I know this post is somewhat out of the ordinary, but having just finished my penultimate year at university I’m feeling quite reflective. Here is an important lesson which I’m only just beginning to learn.
Every since I can remember, I have been incredibly hard on myself in the academic aspects of my life. Maths has always been my weak point, and I have distinct memories of being 11 years old, and getting so angry at myself for not being asked to move into the advanced maths class at my primary school. This mentality wasn’t caused by anything except myself. My parents have never been anything but supportive, and it’s not like at the age of seven I was concerned about my grades, I just always needed to feel as though I was ‘smart’, and always felt the need to have to prove it (to others, yes, but mostly to myself).
Looking back on that 11-year-old version of me, I wish I had realised then that being smart has nothing to do with the number that’s given to you at the end of a test. Smarts can come in all shapes and forms; it’s not just to do with academic achievements. Even ten years later, maths is still my enemy. If anything, 11 year old me was probably better at it than I am today.
As young adults, we constantly have it driven into our heads that we must succeed. That we must do well in school, get into uni and get a job that pays well. We can choose to listen to these messages or not, and unfortunately I think when I was younger I let myself get a bit too wrapped up in the idea that success is everything. I wish I could go back to when I was 17 and started considering nursing as a job (purely to please other people) and knock some sense into myself. In no way did I want to pursue a career in that field, but again the need to prove myself was leading me to believe that maybe it was for the best.

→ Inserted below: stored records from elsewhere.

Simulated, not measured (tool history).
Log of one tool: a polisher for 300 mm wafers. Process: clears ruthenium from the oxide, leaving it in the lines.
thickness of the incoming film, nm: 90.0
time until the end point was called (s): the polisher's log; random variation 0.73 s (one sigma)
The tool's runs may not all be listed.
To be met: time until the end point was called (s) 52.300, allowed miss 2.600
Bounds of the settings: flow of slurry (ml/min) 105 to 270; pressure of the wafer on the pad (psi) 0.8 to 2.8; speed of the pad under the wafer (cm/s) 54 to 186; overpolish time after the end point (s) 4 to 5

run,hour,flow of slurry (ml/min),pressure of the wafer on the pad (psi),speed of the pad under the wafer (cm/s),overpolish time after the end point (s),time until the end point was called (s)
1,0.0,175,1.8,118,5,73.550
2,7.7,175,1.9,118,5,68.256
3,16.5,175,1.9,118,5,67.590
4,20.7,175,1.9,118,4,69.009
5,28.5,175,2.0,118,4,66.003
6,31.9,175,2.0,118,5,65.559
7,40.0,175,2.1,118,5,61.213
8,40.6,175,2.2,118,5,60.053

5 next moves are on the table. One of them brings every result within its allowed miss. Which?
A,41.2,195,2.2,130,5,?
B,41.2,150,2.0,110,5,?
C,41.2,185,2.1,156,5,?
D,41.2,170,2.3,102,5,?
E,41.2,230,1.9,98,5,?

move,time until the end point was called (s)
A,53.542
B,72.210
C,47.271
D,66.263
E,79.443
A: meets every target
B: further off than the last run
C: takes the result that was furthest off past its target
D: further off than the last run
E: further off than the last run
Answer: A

This year has been absolutely crazy for me, and I have done and achieved more than I ever thought I could. I think, however, that this has only gone to increase how hard I’ve been on myself. Because of my constant highs, the lows hit me even harder. And even still, my ‘lows’ are still good marks, but when you’re constantly pushing yourself to achieve, getting 60% on an essay you worked hard on can literally drag your mood down for days.
I think that every now and then, we need to fail, or at least do something badly. We need to get ourselves grounded and realise that while you may not have done as well as someone else, or as well as you expected yourself to, it doesn’t actually matter. Failing allows us to keep our feet planted on the ground, and lets us realise that we are only human, and humans make mistakes. Humans can’t be good at everything.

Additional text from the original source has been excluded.